Secret spots in Hungary’s bustling capital city.
As a relatively popular tourist destination, Budapest fulfilled all the expectations I had for this Eastern European city. Full of baroque architecture, heartwarming Christmas markets, stunning churches, delicious food, and elaborate castles, the Hungarian capital did not disappoint when it came to captivating scenery and a sense of history. Famous attractions including the view from Gellert Hill, the walk across the Chain Bridge, the vast grandeur of Heroes Square, and the unparalleled sight of the glowing Parliament Building all turned out to be just as rewarding as photographs suggest, and despite the bitter cold weather I am in awe of Budapest’s beauty.
Aside from the charm of the city’s major landmarks, the experiences I had in Budapest enhanced the vacation. Alongside two of my good friends from school in London, we enjoyed some unbelievable and unexpected adventures. For example, we booked a trip to the massive Szechenyi Bath due to its reputation as a must-see tourist destination, but it was the spontaneous visit to the smaller, less popular Rudas Thermal Bath that truly amazed us. One thing I’ve learned in my travels: never turn down a bath.
On Tuesdays the Rudas Thermal Baths are exclusively for women, so we had the liberating privilege of being naked. These baths, originally built in 1550, had a traditional atmosphere with rustic stone decor and a spacious, domed ceiling. With one large pool in the center of the hall and four smaller pools in the corners, the baths ranged from 32 degrees Celsius to 42. The calm warm water combined with steam rooms and saunas to relax and revive our cold bodies after sightseeing in the cold, rainy weather.
Another hidden wonder of Budapest is Szimpla, one of the city’s many ruin bars. After admiring the dilapidated exterior of the old building, we entered and became consumed in a maze of dark, shadowy rooms illuminated by colorful lights and hypnotic decorations. Despite the dusty brick walls and rustic piping that revealed the obvious age of the place, the ruin was brought to life with graffiti, odd statues and figurines, and vibrant wall art. The area we eventually settled into to drink our mulled wine was a small room where old televisions hung overhead and ignited the darkness with mesmerizing digital art while cables and wires strung themselves around the room like vines.
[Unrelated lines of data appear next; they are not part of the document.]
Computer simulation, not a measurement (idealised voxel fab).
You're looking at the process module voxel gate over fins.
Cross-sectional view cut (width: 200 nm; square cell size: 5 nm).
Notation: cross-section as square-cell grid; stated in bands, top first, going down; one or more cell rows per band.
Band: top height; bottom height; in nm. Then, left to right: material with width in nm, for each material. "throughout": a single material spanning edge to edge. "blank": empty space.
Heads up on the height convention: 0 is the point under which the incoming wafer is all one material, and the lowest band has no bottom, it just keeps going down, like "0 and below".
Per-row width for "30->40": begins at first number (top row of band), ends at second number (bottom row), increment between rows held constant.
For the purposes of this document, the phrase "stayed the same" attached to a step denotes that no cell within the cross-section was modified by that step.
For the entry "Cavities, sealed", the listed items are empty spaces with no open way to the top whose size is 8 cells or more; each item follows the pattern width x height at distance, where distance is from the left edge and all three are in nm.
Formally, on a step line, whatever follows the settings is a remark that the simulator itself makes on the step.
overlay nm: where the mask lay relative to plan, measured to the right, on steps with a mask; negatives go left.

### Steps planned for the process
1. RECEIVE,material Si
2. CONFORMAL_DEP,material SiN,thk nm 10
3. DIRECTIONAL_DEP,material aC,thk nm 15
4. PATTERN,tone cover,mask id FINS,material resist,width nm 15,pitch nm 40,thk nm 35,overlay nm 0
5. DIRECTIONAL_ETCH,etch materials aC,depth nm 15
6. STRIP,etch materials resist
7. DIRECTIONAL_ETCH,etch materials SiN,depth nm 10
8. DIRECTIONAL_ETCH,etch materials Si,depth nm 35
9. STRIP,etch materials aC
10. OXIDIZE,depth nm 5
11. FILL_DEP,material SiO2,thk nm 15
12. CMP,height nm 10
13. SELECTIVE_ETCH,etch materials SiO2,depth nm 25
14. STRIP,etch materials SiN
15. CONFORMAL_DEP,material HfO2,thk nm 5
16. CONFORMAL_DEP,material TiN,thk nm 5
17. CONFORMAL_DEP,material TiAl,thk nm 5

But my favorite part of Budapest was definitely the Sirius Teaház. I think the most accurate way to describe this discrete little hideaway is a cozy playhouse for tea-lovers. Considering my undying love for tea, and my childish love for climbing things, this place was heaven.
The first section of the Teahouse is an adorable dining room full of plants and trinkets, but the real magic appears once you venture to the back of the teahouse, remove your shoes, and begin to explore the many areas of relaxation. Soft, Persian rugs blanketed the floors and and tiny tables sat surrounded by cushions. The edges of the room held tunnels and ladders that led to secret alcoves at different elevations, the ceiling was painted a rich green with colorful flowers, and beautiful tapestries hung from the walls. There was even a wooden wardrobe which you could enter to find a small stairway covered with a mosaic of mirrors.
After climbing around the rooms like cats and absorbing all the eccentric decorations, we ordered our drinks from the extensive menu of amazing tea selections and spent the afternoon lounging on the pillows and soaking up the zen atmosphere. The Sirius Teaház was a heartwarming escape from the freezing city, and I’m so happy we were able to find this little oasis of bliss.
Between the thermal baths, the ruin bar, and the teahouse, my trip to Budapest truly felt like a vacation. Most of my travels around Europe this semester have been constricted by a short time schedule and an intense urge to hit every important landmark while saving money and time. Because this trip was longer and my friends are returning to the U.S. soon, we decided to slow down and treat ourselves more, which was a wonderful decision.
We were able to explore the all of the city’s famous sites, and still had time to chill in the hostel making paper snowflakes with other travelers. We meandered through endless Christmas markets, and still had time to stop and watch a local performance where school kids sang awkward duets in Hungarian. We enjoyed a wine-tasting cruise on the Danube, in which we were served seven full glasses of wine in an hour (not taster portions…FULL glasses) and still somehow made it home alive. Budapest was beautiful, and the experiences I had were unforgettable.